Course Description
The global petroleum supply chain is a highly complex, commercially sensitive, and operationally demanding environment involving multi-party coordination, dynamic freight markets, evolving compliance mandates, and volatile geopolitical variables. Whether in upstream, midstream, or downstream contexts, the successful movement of petroleum products—from refinery tanks to international buyers—requires meticulous planning, precise execution, and full alignment between contractual obligations and marine logistics operations.
This advanced training course, “Operational and Contractual Supply of Petroleum Products,” is designed to equip professionals with the critical commercial, legal, and operational competencies required to navigate the end-to-end supply process of petroleum cargoes. The program is particularly tailored to the needs of chartering officers, marine operations coordinators, terminal planners, contract administrators, logistics specialists, and petroleum traders involved in the transportation, supply, or legal review of petroleum cargo transactions.
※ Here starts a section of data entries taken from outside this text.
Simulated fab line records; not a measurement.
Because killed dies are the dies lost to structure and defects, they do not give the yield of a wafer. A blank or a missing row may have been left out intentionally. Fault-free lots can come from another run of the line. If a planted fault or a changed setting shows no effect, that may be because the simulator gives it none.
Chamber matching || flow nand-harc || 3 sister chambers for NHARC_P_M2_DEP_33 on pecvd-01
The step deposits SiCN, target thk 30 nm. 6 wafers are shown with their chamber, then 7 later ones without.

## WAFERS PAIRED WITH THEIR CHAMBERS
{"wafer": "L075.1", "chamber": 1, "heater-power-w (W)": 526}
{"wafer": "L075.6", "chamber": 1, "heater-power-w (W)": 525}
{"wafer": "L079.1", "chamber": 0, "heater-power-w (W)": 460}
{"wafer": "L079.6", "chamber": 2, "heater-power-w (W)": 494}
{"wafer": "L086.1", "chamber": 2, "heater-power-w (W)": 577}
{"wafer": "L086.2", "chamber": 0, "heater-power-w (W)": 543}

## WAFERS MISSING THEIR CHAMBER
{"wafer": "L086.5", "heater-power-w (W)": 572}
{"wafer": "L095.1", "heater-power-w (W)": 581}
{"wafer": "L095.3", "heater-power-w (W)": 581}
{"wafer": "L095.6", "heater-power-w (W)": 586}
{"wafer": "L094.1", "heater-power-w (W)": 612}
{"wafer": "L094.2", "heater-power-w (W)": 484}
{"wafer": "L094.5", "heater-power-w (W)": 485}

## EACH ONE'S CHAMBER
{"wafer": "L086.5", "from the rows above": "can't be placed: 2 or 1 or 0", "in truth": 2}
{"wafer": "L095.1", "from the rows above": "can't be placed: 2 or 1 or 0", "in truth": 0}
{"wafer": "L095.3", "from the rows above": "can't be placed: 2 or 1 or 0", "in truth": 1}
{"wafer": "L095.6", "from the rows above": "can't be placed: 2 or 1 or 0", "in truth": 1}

Over five intensive days, the course examines every link in the petroleum product supply chain—starting with the classification of cargoes (e.g., LPG, LNG, clean, dirty, bunkers), extending through the vessel selection and chartering process, and culminating in port operations, cargo documentation, and contractual enforcement. A strong focus is placed on the interrelationship between operational delivery (cargo readiness, port execution, scheduling) and contractual performance (laytime, demurrage, force majeure, documentation liability).
Participants will develop fluency in:
- Recognizing how freight economics (Worldscale, FFAs) influence chartering decisions;
- Managing the interface between shipowner, charterer, terminal, and inspection agencies;
- Understanding the real-time implications of clauses in charter parties, lifting contracts, and supply agreements;
- Navigating operational disruptions including STS delays, documentation disputes, or vessel vetting failures;
- Identifying and mitigating exposure to maritime legal risks, sanctions enforcement, and supply chain non-compliance.